"Why would you hurt us, Daddy?" is what murdered mother Hannah Clarke's children would be asking if they had a voice, their distraught grandfather has told an inquest examining their deaths.
WARNING: This story contains content that readers may find distressing.
Addressing the inquest for a victim's impact statement, Lloyd Clarke said his three grandchildren Aaliyah, Laianah and Trey would say: "Why would you take away our futures, with all the promise and possibility that we had?"
"Why would you take away our laughter, our games, our reading and dancing and singing and play?
"Why didn't you love us like a father is supposed to?"
It was the first time the inquest had heard from Mr Clarke as it examined how Hannah's estranged husband Rowan Baxter had been able to murder her and their three children, aged 4, 5 and 6, by pouring petrol in their car and setting it on fire in a Brisbane street in February 2020.
"Hannah would say, 'Why couldn't you be a better man? A better father, a better husband?'" he told the Brisbane coroner's court on the final day of hearings into the case.

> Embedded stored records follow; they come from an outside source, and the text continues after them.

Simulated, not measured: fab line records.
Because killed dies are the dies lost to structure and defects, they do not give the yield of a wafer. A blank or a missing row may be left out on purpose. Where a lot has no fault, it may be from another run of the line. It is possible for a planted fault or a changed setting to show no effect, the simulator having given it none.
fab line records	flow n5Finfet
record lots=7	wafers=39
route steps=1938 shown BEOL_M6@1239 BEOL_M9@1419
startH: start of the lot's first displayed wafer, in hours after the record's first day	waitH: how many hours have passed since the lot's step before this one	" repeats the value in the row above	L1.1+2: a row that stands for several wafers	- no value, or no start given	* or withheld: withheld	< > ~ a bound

"'Why did you have to be such a coward and bully to us for so many years? And why couldn't you leave us alone to just live our lives in peace?
"'Why did you always have to have the last, manipulative, vindictive word?
"We have spent two years asking why," he continued.
"'Why would a parent do that to his children? Why would a husband do that to his wife? And why didn't we see it coming?'"
'All-consuming' grief
Sue Clarke, Hannah's mother, also made a highly emotional statement to the court explaining how not one part of the family's lives had not been affected by the murders.
"What we have suffered has cost us so much in every sense of the word – emotionally, physically, financially, our grief is all-consuming,'' she said.
"Not one day has passed without tears. There is no rest, no escape."
Ms Clarke said she hadn't been able to touch the girls' room since they left it two years ago.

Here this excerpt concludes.